Barrel Brothers Morello Barrel Aged Sour 5/3/21
Hi everyone! Sorry about the gap in reviews. Life has been hectic between the many aspects that rotate through every day, and I've slacked on my NA fans and news of some of the tastings I've had. I'll make it up to you throughout the next couple of weeks.
Today, I want to focus on a beer style I've been waiting to try, and finally had the opportunity. A barrel aged sour non alcoholic offering. Those of you that know me well know that sour beers were my jam. On facebook, there's a whole page I started with my close friend Gil years and years ago dedicated to Sour Beers (called just that), with pictures and words about some of the more rare beers we could get our hands on. So naturally, as I embark on a journey with NA beers, I was excited when I saw this particular can.
To say it didn't disappoint is an understatement. A huge understatement. My first thought was "I'd put this up against any kriek out there," before Lou Pepe and Drie Fontenien slapped my memory around a bit. But I stand by the idea that it's as good as most that I've had. It's complexity, sourness, and barrel characteristics were on par with any kriek I've had that contains alcohol. Nothing was stripped from it's flavor in my opinion. There must be something in the water up in Sonoma Valley, because their neighbors make a couple of decent sours over at Russian River. (And yes, that's meant to be very tongue in cheek. Vinnie is in a class reserved for very few brewers in my mind).
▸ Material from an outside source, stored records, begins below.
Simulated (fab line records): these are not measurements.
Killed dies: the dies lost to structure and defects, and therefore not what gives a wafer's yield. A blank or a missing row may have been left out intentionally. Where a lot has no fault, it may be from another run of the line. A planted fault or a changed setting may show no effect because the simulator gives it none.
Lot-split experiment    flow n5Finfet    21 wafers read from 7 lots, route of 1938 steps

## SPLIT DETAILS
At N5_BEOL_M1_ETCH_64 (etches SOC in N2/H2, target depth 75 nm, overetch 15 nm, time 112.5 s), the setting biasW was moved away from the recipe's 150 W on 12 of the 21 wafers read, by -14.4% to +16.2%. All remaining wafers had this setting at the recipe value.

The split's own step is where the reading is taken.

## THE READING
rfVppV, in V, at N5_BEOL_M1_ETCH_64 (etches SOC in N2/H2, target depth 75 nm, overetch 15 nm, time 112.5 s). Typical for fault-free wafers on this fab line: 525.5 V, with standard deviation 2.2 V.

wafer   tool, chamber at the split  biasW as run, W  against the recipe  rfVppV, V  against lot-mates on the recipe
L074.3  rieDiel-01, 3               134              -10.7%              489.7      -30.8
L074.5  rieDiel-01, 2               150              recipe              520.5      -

To the beer: It poured a dark brown with beautiful deep red edges in the light. It's base beer is a sour brown ale that was barrel aged for 3 years, sampled and only pulled from 4 barrels, which were blended and conditioned further on 1 lb of cherries per gallon of base beer (that's over 200 lbs of cherries, according to my calculations). After this, they use a process called vacuum distilling, which pulls the alcohol out, but leaves a lot of the complexity and flavor that other methods of removing alcohol tend to scrub out of the final product. At the end of the day, it made for a clearly labor intensive, wonderful addition to the NA catalog.
I'd wondered how someone would achieve this style with depth of flavor and no alcohol, as simply barrel resting the liquid adds alcohol, and a very light base beer is going to take on unwanted flavors due to it's lack of defenses. Vacuum distilling seems to be the answer here, and being the first brewery I've tried that uses this process, I'm excited to try others both by them and other breweries that are utilizing this method. I highly recommend trying this, and as of now, it's available on the Bitter Brothers site to ship out.